Countable choice implies that a metric space is limit point compact if and only if it is compact.
From there it is not hard to deduce separability, as in ZFC.
$\newcommand{AC}{\mathsf{AC}}$
Let me point out some key points in a way for a proof of the above.
First we observe that under $\AC_\omega$ every infinite set has a countable subset. Let us see that it also implies that "every infinite set has an accumulation point" implies that every infinite sequence has a convergent subsequence:
Suppose that $\{x_n\mid n\in\omega\}$ is an infinite sequence. It has an accumulation point by the assumption. Namely a point $x$ such that for every open neighborhood $U$, there is some $x_n\neq x$ such that $x_n\in U$. Since we are in a metric space, without loss of generality this means that for every $k$ there is some $x_n\in B(x,\frac1k)$ and $x\neq x_n$.
Assume that $x\neq x_n$ for all $n$, just for simplicity, now it is clear that in every $B(x,\frac1k)$ there are infinitely many points from the sequence, otherwise there were only $m$ many points in $B(x,\frac1k)$ for some $k$, and we could then take $k'>k$ to be large enough so that none of these points appear in $B(x,\frac1{k'})$.

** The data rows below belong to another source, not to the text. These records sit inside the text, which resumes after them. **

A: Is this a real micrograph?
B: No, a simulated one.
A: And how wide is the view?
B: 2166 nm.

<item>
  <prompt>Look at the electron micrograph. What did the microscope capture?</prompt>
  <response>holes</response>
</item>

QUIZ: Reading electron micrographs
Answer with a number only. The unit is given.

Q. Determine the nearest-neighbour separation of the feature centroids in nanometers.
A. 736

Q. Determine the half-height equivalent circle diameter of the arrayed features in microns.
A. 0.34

Since we have infinitely many, let $x_{n_k}$ be such that $n_k = \min\{n\mid x_n\in B(x,\frac1k)\}$. Note that if $k>j$ then $n_k\geq n_j$ since $x_{n_k}$ is closer to $x$ than $x_{n_j}$. If there are repetitions we can remove them by induction. We don't use the axiom of choice at all here, since this is already a well-ordered set.
Now it is not hard to see that $x_{n_k}\to x$, since for every $\varepsilon>0$ there exists $K$ such that for $k>K$ we have $x_{n_k}\in B(x,\varepsilon)$.
Conclusion I: $X$ is sequentially compact. Now let us show that it is compact.
The implication now is as in Brian's answer.